What distinguishes the declaration, the definition and the initialization of a variable?
Asked Answered
N

4

104

After reading the question, I know the differences between declaration and definition. So does it mean definition equals declaration plus initialization?

Network answered 28/4, 2014 at 15:48 Comment(2)
Initialization is for variables. Definition can apply also for functions, where you define the body.Benham
So do you mean for a variable, it's right.Network
S
126

Declaration

Declaration, generally, refers to the introduction of a new name in the program. For example, you can declare a new function by describing it's "signature":

void xyz();

or declare an incomplete type:

class klass;
struct ztruct;

and last but not least, to declare an object:

int x;

It is described, in the C++ standard, at §3.1/1 as:

A declaration (Clause 7) may introduce one or more names into a translation unit or redeclare names introduced by previous declarations.

Definition

A definition is a definition of a previously declared name (or it can be both definition and declaration). For example:

int x;
void xyz() {...}
class klass {...};
struct ztruct {...};
enum { x, y, z };

Specifically the C++ standard defines it, at §3.1/1, as:

A declaration is a definition unless it declares a function without specifying the function’s body (8.4), it contains the extern specifier (7.1.1) or a linkage-specification25 (7.5) and neither an initializer nor a function- body, it declares a static data member in a class definition (9.2, 9.4), it is a class name declaration (9.1), it is an opaque-enum-declaration (7.2), it is a template-parameter (14.1), it is a parameter-declaration (8.3.5) in a function declarator that is not the declarator of a function-definition, or it is a typedef declaration (7.1.3), an alias-declaration (7.1.3), a using-declaration (7.3.3), a static_assert-declaration (Clause 7), an attribute- declaration (Clause 7), an empty-declaration (Clause 7), or a using-directive (7.3.4).

Initialization

Initialization refers to the "assignment" of a value, at construction time. For a generic object of type T, it's often in the form:

T x = i;

but in C++ it can be:

T x(i);

or even:

T x {i};

with C++11.

Conclusion

So does it mean definition equals declaration plus initialization?

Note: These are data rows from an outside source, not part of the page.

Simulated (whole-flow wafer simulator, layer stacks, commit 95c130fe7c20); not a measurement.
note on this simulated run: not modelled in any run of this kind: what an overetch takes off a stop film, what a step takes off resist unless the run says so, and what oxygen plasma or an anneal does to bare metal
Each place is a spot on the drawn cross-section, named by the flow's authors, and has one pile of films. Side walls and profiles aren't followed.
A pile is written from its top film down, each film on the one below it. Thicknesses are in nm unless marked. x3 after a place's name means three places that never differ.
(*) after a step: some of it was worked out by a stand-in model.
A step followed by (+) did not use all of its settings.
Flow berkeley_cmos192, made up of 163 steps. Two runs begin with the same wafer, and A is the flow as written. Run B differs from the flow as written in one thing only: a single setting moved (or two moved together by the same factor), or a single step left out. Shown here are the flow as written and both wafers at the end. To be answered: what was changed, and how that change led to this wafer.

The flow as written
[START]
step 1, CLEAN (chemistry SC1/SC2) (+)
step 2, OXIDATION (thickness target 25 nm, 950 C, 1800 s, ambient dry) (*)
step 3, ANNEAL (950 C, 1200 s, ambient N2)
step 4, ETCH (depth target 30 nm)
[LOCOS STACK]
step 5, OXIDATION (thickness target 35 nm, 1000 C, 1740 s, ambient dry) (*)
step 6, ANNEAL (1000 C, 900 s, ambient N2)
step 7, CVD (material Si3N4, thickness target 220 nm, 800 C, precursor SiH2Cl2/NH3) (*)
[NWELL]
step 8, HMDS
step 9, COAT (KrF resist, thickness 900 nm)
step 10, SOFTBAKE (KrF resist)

It depends. On what you are talking about. If you are talking about an object, for example:

int x;

This is a definition without initialization. The following, instead, is a definition with initialization:

int x = 0;

In certain context, it doesn't make sense to talk about "initialization", "definition" and "declaration". If you are talking about a function, for example, initialization does not mean much.

So, the answer is no: definition does not automatically mean declaration plus initialization.

Shiloh answered 28/4, 2014 at 16:3 Comment(5)
Not quite: int x; is a definition as well as a declaration.Maidinwaiting
@Angew, thanks, I've added a more complete definition.Shiloh
I think the question that OP mentioned in his post answers definition and declaration pretty well. But the original question was So does it mean definition equals declaration plus initialization.Aneroidograph
@Tahlil, added a conclusion. Thanks for making me notice.Shiloh
@Network I think (please someone correct me if Im wrong so I learn) 'extern int x' makes it just a declaration, meaning that definition is found elsewhere. Whilst 'int x' actually defines it albeit it gets appointed with random garbage value, unless you initialize it specifically like 'int x = 5'.Stepfather
G
62

Declaration says "this thing exists somewhere":

int foo();       // function
extern int bar;  // variable
struct T
{
   static int baz;  // static member variable
};

Definition says "this thing exists here; make memory for it":

int foo() {}     // function
int bar;         // variable
int T::baz;      // static member variable

Initialisation is optional at the point of definition for objects, and says "here is the initial value for this thing":

int bar = 0;     // variable
int T::baz = 42; // static member variable

Sometimes it's possible at the point of declaration instead:

struct T
{
   static int baz = 42;
};

…but that's getting into more complex features.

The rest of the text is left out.